Saturday, August 18, 2007

Breaking Godwin's Law: Don't You Dare!


(+) Breaking Godwin's Law. Don't You Dare!
May 02, 2006 at 13:35:40 America/Los_Angeles


(this may have to be a drive-by. I'm supposed to be getting some work done. Ahem. But I just couldn't resist making a plug for the OpEdNews article by Lonna Gooden Van Horn America's Hitler: Doing the Unthinkable -- Comparing Bush and Hitler -- Part one of five parts:)

We all know it by heart: As an online discussion grows longer, the probability of a comparison involving Nazis or Hitler approaches one.


myleftasscheek :: Breaking Godwin's Law. Don't You Dare!
What is more, anyone who dares to draw serious parallels between Nazi Germany and the current administration and/or person of GWB, is quickly dismissed as a nutcase—no matter what their credentials, experience, or point of comparison. No Zyklon B. No Nazi.

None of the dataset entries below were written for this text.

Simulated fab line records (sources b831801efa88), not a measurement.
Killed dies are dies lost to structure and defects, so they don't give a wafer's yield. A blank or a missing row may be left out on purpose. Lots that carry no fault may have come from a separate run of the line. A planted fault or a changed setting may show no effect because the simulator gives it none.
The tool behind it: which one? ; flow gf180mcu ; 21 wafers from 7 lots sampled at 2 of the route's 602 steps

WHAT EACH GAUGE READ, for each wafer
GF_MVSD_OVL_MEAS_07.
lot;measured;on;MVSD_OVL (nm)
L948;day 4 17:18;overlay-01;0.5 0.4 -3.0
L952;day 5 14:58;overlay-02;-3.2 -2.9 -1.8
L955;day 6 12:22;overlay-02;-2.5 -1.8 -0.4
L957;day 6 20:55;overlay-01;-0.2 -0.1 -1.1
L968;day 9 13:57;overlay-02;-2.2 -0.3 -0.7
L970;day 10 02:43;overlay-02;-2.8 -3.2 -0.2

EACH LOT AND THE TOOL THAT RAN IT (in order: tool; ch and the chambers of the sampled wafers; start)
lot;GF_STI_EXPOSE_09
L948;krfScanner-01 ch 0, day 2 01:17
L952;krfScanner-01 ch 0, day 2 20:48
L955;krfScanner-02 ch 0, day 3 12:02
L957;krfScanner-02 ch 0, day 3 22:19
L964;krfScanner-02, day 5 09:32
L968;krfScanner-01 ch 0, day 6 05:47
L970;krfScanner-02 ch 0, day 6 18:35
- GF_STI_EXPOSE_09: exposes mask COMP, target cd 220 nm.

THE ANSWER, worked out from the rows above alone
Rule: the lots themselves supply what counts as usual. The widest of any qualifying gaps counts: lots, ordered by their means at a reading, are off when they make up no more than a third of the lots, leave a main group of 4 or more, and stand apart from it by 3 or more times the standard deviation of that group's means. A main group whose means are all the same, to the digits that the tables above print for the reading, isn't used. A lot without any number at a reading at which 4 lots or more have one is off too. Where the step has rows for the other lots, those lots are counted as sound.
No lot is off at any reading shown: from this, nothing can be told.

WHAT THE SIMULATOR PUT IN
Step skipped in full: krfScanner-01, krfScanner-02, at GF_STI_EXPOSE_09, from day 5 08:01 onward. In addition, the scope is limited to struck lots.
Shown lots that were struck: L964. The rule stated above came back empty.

You can’t expect to be taken seriously drawing parallels between Bush and Hitler--and this piece Worse Than Watergate? Yep. Worse yet. Worse than Hitler., for example, was never meant to be taken seriously either. Forgive me. I had a fit.

On thing Lonna Gooden VanHorn said is something I’ve been seeing for quite some time now:

It is interesting to note that many of the people who are most convinced of the truth of the premise that Bush is like Hitler and America is like Germany was in the 1930’s are people who lived in Germany while Hitler was in power.

This direct quote from someone who lived through the Nazi era struck me:


“So why, now, when I hear GWB's speeches, do I think of Hitler? Why have I drawn a parallel between the Nazis and the present administration? Just one small reason -the phrase 'Never forget'. Never let this happen again. It is better to question our government - because it really can happen here - than to ignore the possibility.

“So far, I've seen nothing to eliminate the possibility that Bush is on the same course as Hitler. And I've seen far too many analogies to dismiss the possibility. The propaganda. The lies. The rhetoric. The nationalism. The flag waving. The pretext of 'preventive war'. The flaunting of international law and international standards of justice. The disappearances of 'undesirable' aliens. The threats against protesters. The invasion of a non-threatening sovereign nation. The occupation of a hostile country. The promises of prosperity and security. The spying on ordinary citizens. The incitement to spy on one's neighbors -and report them to the government. The arrogant triumphant pride in military conquest. The honoring of soldiers. The tributes to 'fallen warriors. The diversion of money to the military. The demonization of government appointed 'enemies'. The establishment of 'Homeland Security'. The dehumanization of 'foreigners'. The total lack of interest in the victims of government policy. The incarceration of the poor and mentally ill. The growing prosperity from military ventures. The illusion of 'goodness' and primacy. The new einsatzgrupen forces. Assassination teams. Closed extralegal internment camps. The militarization of domestic police. Media blackout of non-approved issues. Blacklisting of protesters - including the no-fly lists and photographing dissenters at rallies…”

It struck me because I’ve heard it so many times before from people in Germany, Switzerland, Austria and here in the US. I hear it all the time.

As many of you know: I lived in Germany for ten years, I speak German fluently—indeed, I am a translator and teacher of German-language literature, with heavy emphasis on Holocaust and Nazi Germany--I know many people—many—personally who lived through the Nazi era, some as Jews, some as Germans.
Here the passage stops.